Writer Peggy Walsh-Sarnecki reports on the extraordinary steps orchards are taking to offset losses:

"We're a little bit like riverboat gamblers this year," said Pete Blake of Blake's Orchard and Cider Mill in Armada. They have six attractions this year, instead of the usual one, including more children's activities and a haunted paintball safari.

According to Walsh-Sarnecki, Michigan's apple crop produced just 2 million bushels this year. That's down from the 26 million produced last year.

In order to keep up with customer demand, orchards and ciders mills must pay two to three times normal apple prices. That means higher prices for consumers along with more hay rides, more haunted houses, and, yes, more "haunted paintball safaris."

A few years back, Michigan Radio's  Lester Graham reported on the difference he saw between the circus-like atmosphere of orchards these days and the simpler times of his youth.

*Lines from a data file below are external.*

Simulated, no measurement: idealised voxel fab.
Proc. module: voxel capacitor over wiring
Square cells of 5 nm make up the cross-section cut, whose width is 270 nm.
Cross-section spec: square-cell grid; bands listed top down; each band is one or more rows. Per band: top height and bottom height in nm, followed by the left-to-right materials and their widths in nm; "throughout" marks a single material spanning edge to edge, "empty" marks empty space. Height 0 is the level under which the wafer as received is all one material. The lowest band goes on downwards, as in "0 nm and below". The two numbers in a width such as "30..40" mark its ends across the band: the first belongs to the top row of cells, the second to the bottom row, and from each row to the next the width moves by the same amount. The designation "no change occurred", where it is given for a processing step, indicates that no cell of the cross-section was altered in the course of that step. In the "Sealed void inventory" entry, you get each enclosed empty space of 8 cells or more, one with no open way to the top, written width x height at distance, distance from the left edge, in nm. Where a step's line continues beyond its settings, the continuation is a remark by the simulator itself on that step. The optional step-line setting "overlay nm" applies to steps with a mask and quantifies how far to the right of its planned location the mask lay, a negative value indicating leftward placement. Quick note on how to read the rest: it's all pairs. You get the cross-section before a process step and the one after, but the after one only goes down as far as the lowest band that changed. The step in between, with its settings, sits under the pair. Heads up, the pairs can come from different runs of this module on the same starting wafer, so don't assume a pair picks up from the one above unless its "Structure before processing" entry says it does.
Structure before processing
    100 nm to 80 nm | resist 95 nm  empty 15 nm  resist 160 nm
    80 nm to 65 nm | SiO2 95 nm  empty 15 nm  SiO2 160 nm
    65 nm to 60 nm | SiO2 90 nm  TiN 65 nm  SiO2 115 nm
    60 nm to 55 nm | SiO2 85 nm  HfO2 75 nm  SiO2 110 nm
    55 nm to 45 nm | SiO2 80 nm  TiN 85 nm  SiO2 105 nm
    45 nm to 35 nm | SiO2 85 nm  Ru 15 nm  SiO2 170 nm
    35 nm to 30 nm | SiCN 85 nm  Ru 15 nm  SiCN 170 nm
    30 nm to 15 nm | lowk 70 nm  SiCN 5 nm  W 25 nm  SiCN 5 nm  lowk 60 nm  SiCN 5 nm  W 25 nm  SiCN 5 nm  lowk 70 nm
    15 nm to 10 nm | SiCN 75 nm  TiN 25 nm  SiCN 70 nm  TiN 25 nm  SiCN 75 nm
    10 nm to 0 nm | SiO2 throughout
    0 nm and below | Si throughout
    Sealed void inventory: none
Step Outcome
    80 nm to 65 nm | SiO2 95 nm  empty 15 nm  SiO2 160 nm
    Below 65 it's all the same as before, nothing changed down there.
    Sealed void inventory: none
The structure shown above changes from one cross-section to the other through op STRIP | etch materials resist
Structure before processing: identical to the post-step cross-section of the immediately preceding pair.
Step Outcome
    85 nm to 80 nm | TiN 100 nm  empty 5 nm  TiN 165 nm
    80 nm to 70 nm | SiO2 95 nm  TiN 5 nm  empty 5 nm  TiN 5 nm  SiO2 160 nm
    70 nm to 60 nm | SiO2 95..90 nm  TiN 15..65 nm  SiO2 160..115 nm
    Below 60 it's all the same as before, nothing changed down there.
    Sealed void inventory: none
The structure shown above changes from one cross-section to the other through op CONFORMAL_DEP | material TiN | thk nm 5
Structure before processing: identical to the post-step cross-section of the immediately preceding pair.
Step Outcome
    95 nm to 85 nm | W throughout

The barn smelled of apples, of course, but not just the fresh ones. There was also the sweet-sour smell of apples fermenting on the dirt floor, rejects that didn't make it to the bushel baskets for sale. Bees were always hovering over the bruised and brown skin of the slightly rotting fruit. Today, a trip to the apple orchard is much like a trip to a carnival. A little train circles the orchard, kids crawl through a rainbow-colored inflatable worm, there's a corral of little tractors that the kids pedal in circles, draft horses draw wagons through the fruit trees, and, oh, yeah, the orchard sells apples.

Whether for the apples or for the activities, orchard owners are just hoping the customers show.